May 23, 2007 — Reuters: The war in Iraq is killing nine civilian contractors a week on average, roughly three times the rate of last year, and U.S. government statistics show that non-Americans do most of the dying.

No single government agency keeps track of how many nationalities work alongside the U.S. military but officials say the overwhelming majority are Iraqis and TCNs (third country nationals) from developing nations as far apart as Chile and Nepal, Colombia and India, Fiji and El Salvador.

They also come from the Philippines. Reuters mentions the “official” count of 7,000, but some estimate the number of Filipino workers to be as large as 20,000. In fact, of the 120,000 or so contractors working in Iraq, perhaps two-thirds or more are referred to as third country nationals, or TCNs.

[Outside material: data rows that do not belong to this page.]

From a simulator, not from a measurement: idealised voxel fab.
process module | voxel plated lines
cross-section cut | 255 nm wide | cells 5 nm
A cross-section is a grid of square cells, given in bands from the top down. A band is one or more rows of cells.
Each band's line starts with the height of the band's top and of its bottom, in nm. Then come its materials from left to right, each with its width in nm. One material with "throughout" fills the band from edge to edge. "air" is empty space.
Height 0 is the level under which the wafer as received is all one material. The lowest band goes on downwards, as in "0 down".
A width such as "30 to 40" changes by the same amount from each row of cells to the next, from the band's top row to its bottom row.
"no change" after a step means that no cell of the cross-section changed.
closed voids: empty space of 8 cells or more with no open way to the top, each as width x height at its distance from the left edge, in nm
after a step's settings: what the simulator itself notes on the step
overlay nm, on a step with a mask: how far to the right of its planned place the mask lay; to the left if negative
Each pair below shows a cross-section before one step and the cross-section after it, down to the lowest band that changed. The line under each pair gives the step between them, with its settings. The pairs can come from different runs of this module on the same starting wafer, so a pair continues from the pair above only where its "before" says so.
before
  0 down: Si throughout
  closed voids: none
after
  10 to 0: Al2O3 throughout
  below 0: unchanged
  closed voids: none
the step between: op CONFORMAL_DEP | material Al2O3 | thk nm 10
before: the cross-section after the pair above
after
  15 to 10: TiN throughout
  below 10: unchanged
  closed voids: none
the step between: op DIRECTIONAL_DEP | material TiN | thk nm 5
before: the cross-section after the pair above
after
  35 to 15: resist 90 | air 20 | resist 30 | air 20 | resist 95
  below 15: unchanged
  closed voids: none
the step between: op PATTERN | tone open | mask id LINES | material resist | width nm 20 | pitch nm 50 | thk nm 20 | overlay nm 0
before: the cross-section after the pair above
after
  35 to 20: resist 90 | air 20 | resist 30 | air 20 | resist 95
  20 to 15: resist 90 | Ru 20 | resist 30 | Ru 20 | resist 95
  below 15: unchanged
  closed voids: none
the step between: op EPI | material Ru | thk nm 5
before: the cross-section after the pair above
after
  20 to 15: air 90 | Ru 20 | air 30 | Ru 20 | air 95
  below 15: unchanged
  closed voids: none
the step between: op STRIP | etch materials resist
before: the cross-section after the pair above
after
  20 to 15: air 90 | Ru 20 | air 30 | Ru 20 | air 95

TCNs flooded in for work after the 2003 invasion. The money was sometimes better than they could make elsewhere, between $400 to $800 a month. Many were recruited by Mideastern subcontractors in a labyrinthian hiring practice.

Because of the dangers, the Philippines, India and Nepal all imposed labor bans on their workers traveling to Iraq. Some laborers went for the money and were smuggled in by their employers. Others were coerced and pressured after paying high recruitment fees for jobs in countries neighboring Iraq. Some had their work contracts sold from employer to employer.

Filipinos make up one of the largest single groups — 7,000 by one count — and have been among the most vocal in complaining over disparity of pay and of working conditions inferior to those of contractors from the United States and other Western countries.

Two years ago, hundreds of Filipinos staged a strike at a U.S. camp at Taji north of Baghdad.

Complaints about low pay — in many cases a fraction of what U.S. and other Western contractors make — and poor conditions have also come from Ugandans, Chileans and Colombians.

“There is globalization … as the companies simply look for the most cost-effective way of doing things,” said Doug Brooks, president of the International Peace Operations Association, a trade group for 35 private security companies.